Packaging Sandwiches

sandwiches, convenience store foodservice

When it comes to offering sandwiches and other to-go foods at convenience stores, the right packaging can make or break a sale. Retailers and other experts share how they use packaging to catch the eye and whet the appetite of customers.

By Marilyn Odesser-Torpey, Associate Editor

A growing number of c-store retailers are putting more emphasis on fresh foods but, in many cases, they don’t think about packaging until the end of the development process. As a result, a too-large number of fresh and delicious grab-and-go sandwiches and other to-go foods sit unsold in coolers until their sell-by dates run out.

- Advertisement -

“Your grab-and-go packaging conveys more than what food is inside; it conveys your entire brand message,” said Harry Milloff, a partner with Franklin, Mass.-based food and beverage industry advisors, the Moseley Group. “It’s a big communication device, a touchpoint not only inside the store, but even after the food has left the store.”

Lynn Dyer, president of the Foodservice Packaging Institute (FPI) agreed that convenience store operators should understand that packaging is more than just a cost to them, it’s a branding opportunity.”
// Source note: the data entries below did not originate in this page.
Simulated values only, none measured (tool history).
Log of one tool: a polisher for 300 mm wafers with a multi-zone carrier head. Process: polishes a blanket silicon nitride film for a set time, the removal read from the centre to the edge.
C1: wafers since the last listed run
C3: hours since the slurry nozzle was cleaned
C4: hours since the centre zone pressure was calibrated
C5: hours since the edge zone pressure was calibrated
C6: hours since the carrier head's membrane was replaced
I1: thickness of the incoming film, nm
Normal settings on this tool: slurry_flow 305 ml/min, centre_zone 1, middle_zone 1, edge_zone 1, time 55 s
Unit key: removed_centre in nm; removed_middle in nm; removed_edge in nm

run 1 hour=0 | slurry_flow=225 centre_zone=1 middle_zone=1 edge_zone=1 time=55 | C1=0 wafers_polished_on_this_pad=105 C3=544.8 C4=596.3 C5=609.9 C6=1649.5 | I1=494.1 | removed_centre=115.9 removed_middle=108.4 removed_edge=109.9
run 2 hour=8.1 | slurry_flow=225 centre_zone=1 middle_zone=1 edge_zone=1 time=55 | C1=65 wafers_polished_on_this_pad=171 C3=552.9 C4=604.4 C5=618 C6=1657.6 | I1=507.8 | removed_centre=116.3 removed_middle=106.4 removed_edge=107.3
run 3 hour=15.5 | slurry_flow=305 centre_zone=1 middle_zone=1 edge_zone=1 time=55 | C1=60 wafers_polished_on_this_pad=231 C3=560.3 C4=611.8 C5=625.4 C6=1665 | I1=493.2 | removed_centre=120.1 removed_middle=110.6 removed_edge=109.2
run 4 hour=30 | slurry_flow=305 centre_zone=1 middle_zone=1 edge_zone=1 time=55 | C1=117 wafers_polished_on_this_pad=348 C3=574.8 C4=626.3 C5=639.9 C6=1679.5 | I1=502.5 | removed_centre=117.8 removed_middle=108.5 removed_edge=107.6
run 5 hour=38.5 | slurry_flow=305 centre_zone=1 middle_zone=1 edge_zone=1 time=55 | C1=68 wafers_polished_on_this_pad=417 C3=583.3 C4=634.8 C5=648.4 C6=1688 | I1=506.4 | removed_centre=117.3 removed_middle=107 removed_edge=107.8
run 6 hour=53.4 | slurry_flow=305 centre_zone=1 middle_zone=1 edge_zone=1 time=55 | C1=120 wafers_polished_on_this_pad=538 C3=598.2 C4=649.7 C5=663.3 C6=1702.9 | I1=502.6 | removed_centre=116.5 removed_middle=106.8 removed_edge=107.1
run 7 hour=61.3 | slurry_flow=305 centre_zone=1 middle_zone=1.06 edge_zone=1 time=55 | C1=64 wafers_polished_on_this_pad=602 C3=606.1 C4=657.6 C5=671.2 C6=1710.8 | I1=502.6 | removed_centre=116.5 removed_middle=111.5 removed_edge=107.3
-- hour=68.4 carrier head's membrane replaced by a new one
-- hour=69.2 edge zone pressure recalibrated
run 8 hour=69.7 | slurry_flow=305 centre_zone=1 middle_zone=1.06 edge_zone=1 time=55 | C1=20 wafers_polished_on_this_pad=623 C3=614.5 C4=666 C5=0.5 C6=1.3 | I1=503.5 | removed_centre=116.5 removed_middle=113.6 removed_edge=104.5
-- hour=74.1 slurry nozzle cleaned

“Just think about how often you see people carrying branded cups from one of the giant coffee chains, letting you know that there’s one close by,” Dyer said.

Packaging doesn’t have to be fancy or expensive to be effective. In fact, Milloff explained, the best packaging is minimalist either clear or with a clear window to emphasize the quality of the product inside. The branding element could be a simple logo on the sticker label.

“Highlight the key ingredients of the sandwich by positioning them in the packaging so that they clearly show, for example, with the cut sides facing out,” said Milloff. “There’s no better way to encourage an impulse purchase than with a tempting visual.”

At Git ‘n Go Market with four stores in eastern Tennessee, basic plastic wrap does the trick for keeping sandwiches in full view and making sure that they stay fresh.

“We actually train our employees how to wrap sandwiches so they’re nice and tight and so that the folds don’t obstruct the customers’ view of the food,” said company CEO William Baine.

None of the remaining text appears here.